It’s now or never for the base metals.
No, that’s not your grumpy old bearish columnist talking, but the Danes. Christin Tuxen, senior analyst at Danske Bank, to be precise.
He doesn’t expect commodities to catch up with equities in the first half of 2012. So that's probably "never", then - but only for the next six months. After that, who knows?
And, overnight, those metal commodities showed every sign of not catching up, just as the Danes said.
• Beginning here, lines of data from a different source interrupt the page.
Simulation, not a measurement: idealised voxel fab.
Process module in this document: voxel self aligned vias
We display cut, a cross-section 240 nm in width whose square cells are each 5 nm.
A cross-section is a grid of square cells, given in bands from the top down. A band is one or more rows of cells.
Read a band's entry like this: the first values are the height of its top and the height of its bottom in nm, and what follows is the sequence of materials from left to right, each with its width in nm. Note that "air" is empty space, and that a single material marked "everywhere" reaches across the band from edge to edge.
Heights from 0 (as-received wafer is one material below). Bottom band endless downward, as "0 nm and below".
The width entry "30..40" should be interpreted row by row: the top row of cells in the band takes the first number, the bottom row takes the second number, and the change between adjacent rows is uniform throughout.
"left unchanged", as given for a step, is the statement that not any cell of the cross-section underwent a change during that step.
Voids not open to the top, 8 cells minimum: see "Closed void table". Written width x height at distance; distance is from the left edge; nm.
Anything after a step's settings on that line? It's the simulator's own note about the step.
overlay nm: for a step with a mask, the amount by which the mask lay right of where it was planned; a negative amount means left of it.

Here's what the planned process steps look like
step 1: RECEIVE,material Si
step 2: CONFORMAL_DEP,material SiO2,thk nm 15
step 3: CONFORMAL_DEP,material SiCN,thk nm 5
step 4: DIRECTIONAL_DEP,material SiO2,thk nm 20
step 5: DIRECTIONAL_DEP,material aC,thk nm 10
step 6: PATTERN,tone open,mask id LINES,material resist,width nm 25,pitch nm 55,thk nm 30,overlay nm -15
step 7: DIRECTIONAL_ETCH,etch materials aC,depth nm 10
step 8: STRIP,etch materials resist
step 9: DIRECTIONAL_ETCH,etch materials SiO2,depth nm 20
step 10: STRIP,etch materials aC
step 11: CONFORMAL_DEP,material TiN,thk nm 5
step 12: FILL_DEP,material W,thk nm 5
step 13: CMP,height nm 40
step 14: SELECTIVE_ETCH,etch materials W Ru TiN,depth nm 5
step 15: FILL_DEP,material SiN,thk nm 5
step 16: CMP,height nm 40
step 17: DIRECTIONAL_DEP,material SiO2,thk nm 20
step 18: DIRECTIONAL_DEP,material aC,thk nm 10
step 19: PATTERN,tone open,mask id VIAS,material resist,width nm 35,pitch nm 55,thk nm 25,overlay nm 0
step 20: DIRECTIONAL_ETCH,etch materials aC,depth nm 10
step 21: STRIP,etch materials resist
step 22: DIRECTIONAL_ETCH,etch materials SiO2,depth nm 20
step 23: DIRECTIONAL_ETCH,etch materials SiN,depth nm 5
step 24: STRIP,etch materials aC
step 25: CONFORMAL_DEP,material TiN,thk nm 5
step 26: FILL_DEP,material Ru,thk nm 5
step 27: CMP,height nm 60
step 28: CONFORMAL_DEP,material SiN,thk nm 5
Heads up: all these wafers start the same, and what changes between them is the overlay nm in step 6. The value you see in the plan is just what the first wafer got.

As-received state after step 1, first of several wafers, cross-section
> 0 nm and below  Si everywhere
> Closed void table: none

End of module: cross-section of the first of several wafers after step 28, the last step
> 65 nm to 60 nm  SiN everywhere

Not for the first time in recent months, overnight we saw a severe divergence between the equities and the metals markets. The Dow finished up 129, gold fell $US29/oz and five out of the six base metals traded on the London Metal Exchange fell (lead closing unchanged). But with the Dow at 14,802 (and another all-time high) yet with copper struggling at $7575/t, it is an extremely patchy rebound.
And one patchy rebound that should be worrying the mining sector, faced as it is with rising costs. And not just here in Australia. The Financial Times reports this week that Chilean copper producers are facing a situation where runaway cost inflation is making new projects there uncompetitive.
The paper adds that “the boom mentality of the past decade - which led miners to overspend, workers to demand higher wages and service providers to increase prices - has eroded competitiveness just as the prices for the commodities they produce have fallen”
Any mining person reading this will be saying, “Tell me about it”
It’s all China’s fault, of course. As Danske argues, although China avoided a hard landing, its recovery has been less sturdy and less commodity-intensive than expected.
Commodities economist Ross Strachan, in an overnight note from Capital Economics in London, paints a less than rosy picture of China - and, especially, of likely demand for commodities.
And he comes back to a point that this writer has been making for some time: those manufacturing statistics, as in the PMIs, are all well and good in telling us something about industrial activity levels but, given that China has large stockpiles of many commodities, any up-tick in the China PMI really has limited implications for metals demand. (Strachan said iron ore was the rare exception to the stockpiles scenario.)
As Strachan points out, the March figures show China’s overall imports accelerated year-on-year, but commodity imports remained weak.
“In particular, we estimated that the year-on-year decline in the volume of commodity imports in the first quarter was the largest in eight years,” he said.
“In eight years” doesn’t sound too dramatic. But put that another way: it’s the biggest decline since 2005. Just think how much has happened since the first three months of 2005; back then we were just beginning to get a sense of the commodities boom taking off. Copper was around $3770/t and by October would break through the $4000/t level. Nickel finally reached $14,000/t after being stuck for many of the preceding years at under $10,000/t. Zinc closed on March 31, 2005, at $1382/t.
So we’ve come a long way, and so that eight-year record decline is actually very significant.
The value of China’s commodity imports in March was down 9.2% year-on-year - the eighth decline in the past nine months.
And it gets worse. Writes Strachan: “It is also worth noting that the current weakness in the volume of commodity imports comes at a time when prices globally are falling. Traditionally, Chinese traders have tended to buy on dips, but there is little sign of that behaviour now.”
And worse still. Copper imports are estimated by Capital to be down 30% year-on-year over the past four months. What’s more, Chinese copper exports have risen.
Capital sees the only bright spot being iron ore, which saw higher imports in March. However, that may be reflective more of the closure of domestic high-cost mines than an overall lift in demand.
Back to copper, and Danske Bank reckons the big story within industrial metals over the past few months has been the substantial improvement in the copper supply situation. Copper production has “excelled globally” driven by heavy increases in mine production, not least in China. The International Copper Study Group now projects a copper surplus for 2013.
Just another worry for the Chileans.